Surface Area of Revolution

To find the surface area of a revolution, you add up thin curved bands formed when a graph spins around an axis. For a graph $y=f(x)$ rotated about the $x$-axis, each band contributes circumference times a tiny slanted length, not just circumference times $dx$.

For a differentiable function $y=f(x)$ on $[a,b]$, rotated about the $x$-axis, with $f(x) \ge 0$ on that interval, the curved surface area is

$$S = 2\pi \int_a^b f(x)\sqrt{1+[f'(x)]^2}\,dx$$

This formula gives the curved surface area only. It does not include flat circular end caps.

Why the formula works

The factor $2\pi f(x)$ is the circumference of a thin circular band at height $f(x)$. If the curve were perfectly horizontal, multiplying that circumference by a small horizontal width $dx$ would almost work.

But a slanted curve creates a longer strip than $dx$ alone. That is why the formula uses the arc-length piece

$$ds = \sqrt{1+[f'(x)]^2}\,dx$$

So the setup is really

$$S = \int 2\pi(\text{radius})\,ds$$

For rotation about the $x$-axis, the radius is $f(x)$. If you rotate around a different axis, the radius must be the distance to that axis instead.

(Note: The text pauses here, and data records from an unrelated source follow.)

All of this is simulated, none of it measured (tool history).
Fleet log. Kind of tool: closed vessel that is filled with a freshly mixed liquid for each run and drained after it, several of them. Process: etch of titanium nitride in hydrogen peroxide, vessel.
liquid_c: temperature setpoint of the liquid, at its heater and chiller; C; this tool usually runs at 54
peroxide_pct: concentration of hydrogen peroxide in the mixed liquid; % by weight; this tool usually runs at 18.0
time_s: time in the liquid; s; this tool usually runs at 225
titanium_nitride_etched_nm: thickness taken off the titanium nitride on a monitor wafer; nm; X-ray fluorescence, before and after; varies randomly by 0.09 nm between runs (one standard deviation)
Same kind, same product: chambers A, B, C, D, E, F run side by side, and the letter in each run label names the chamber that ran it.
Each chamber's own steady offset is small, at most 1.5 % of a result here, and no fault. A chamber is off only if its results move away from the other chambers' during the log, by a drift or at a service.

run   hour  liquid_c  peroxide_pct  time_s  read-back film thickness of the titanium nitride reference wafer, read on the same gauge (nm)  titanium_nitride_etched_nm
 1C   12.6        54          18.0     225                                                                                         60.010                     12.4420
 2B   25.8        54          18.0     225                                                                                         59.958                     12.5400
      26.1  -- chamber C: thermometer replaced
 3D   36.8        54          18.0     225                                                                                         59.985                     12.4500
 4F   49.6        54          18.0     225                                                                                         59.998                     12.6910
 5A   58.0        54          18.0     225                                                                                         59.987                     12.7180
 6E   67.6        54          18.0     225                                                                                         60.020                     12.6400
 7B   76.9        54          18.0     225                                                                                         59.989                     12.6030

Surface area of revolution example

Find the surface area formed by rotating

$$y=x,\quad 0 \le x \le 1$$

about the $x$-axis.

Start with the formula

$$S = 2\pi \int_0^1 f(x)\sqrt{1+[f'(x)]^2}\,dx$$

Here $f(x)=x$, so

$$f'(x)=1$$

and

$$\sqrt{1+[f'(x)]^2}=\sqrt{1+1^2}=\sqrt{2}$$

Substitute into the integral

$$S = 2\pi \int_0^1 x\sqrt{2}\,dx$$

Take the constant outside

$$S = 2\pi\sqrt{2}\int_0^1 x\,dx$$

Now integrate

$$\int_0^1 x\,dx = \left[\frac{x^2}{2}\right]_0^1 = \frac{1}{2}$$

So

$$S = 2\pi\sqrt{2}\left(\frac{1}{2}\right)=\pi\sqrt{2}$$

That is the curved surface area. This example forms a cone, so the answer also matches the cone lateral-area formula $S=\pi rl$ with $r=1$ and slant height $l=\sqrt{2}$.

Common mistakes with the formula

1. Using a volume formula instead of a surface-area formula. Surface area uses one factor of radius and an arc-length term, not a squared radius inside a volume integral.
2. Forgetting the square-root factor. Without $\\sqrt{1+[f'(x)]^2}$, you are not accounting for the curve's slope.
3. Using the wrong radius. Around the $x$-axis, the radius is the vertical distance to the axis. Around the $y$-axis, it changes.
4. Ignoring the condition on the interval. If the curve crosses the axis, you need to think carefully about radius as distance, not signed value.
5. Mixing up curved surface area with total surface area. Some applied problems also include end caps, but the standard calculus formula here does not.

When surface area of revolution is used

Surface area of revolution shows up when a shape is made by spinning a profile curve, such as a nozzle wall, a bowl, a tank side, or a smooth decorative form. In calculus classes, it also matters because it connects geometry, arc length, and integration in one setup.

The formula only works as written when the curve description and axis choice match the setup. If you rotate around a different axis or write the curve as $x=g(y)$ instead, the radius and differential need to change with it.

A quick setup checklist

Before integrating, ask two questions:

1. What is the radius from the curve to the axis?
2. What is the correct arc-length factor for the variable I am using?

If those two pieces are right, the rest is usually algebra and integration.

Try a similar problem

Keep the same line $y=x$, but change the interval to $0 \le x \le 2$. Write the radius and arc-length factor first, then set up the integral and see how the larger interval changes the final area.